Shouldn’t Mercy Temper Justice?
In the news this morning:
HOUSTON (AP) — The White House promised an appeal Tuesday after a federal judge in Texas temporarily blocked President Barack Obama’s executive action on immigration and gave a coalition of 26 states time to pursue a lawsuit aiming to permanently stop the orders.
So, once again, the conservative minority in America is using the courts to implement policies that are politically unpopular. And with the ultra-conservatives in control, the Supreme Court could very well block President Obama’s progressive agenda.
Here’s the background, according to Reuters:
Obama announced a program in November to lift the threat of deportation from some 4.7 million illegal immigrants using his executive authority. The move bypassed Congress, which has not passed immigration reform legislation despite several attempts.
The program would allow some 4.4 million people whose children are U.S. citizens and legal permanent residents stay in the country temporarily.
Another 270,000 people would be able to stay under the expansion of a 2012 program known as Deferred Action for Childhood Arrivals (DACA) that offered deportation relief to people brought illegally to the United States as children, allowing them work. That expansion was scheduled to begin on Wednesday.
The President’s actions met with furious opposition from Republican politicians, although opinion polls show most Americans appreciate the plight of the undocumented and sympathize with them.
Republican legislatures across the country joined forces to block the order in the courts. They argue that the President exceeded his authority.
I don’t think that argument will hold water. Previous presidents have used executive orders in similar situations without being stymied in court.
But I can understand the argument against granting special rights to some undocumented immigrants and not others. I concede it’s only logical that all would-be immigrants should be required to go through the same process. I had to wait in line to immigrate to the United States, and I can sympathize with those who say everyone else should do the same.

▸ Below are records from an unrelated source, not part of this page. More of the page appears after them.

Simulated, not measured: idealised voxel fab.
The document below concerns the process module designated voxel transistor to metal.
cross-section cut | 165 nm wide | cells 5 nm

But logic is not necessarily the best standard in real life. The human condition is too complex for that. There are always extenuating circumstances, and in the case of America’s undocumented immigrants, those circumstances can be extenuating indeed.
The greatest writers in our culture repeatedly emphasize that mercy should temper justice. And we poor mortals can only hope that justice is tempered by mercy when we stand in front of the final judge.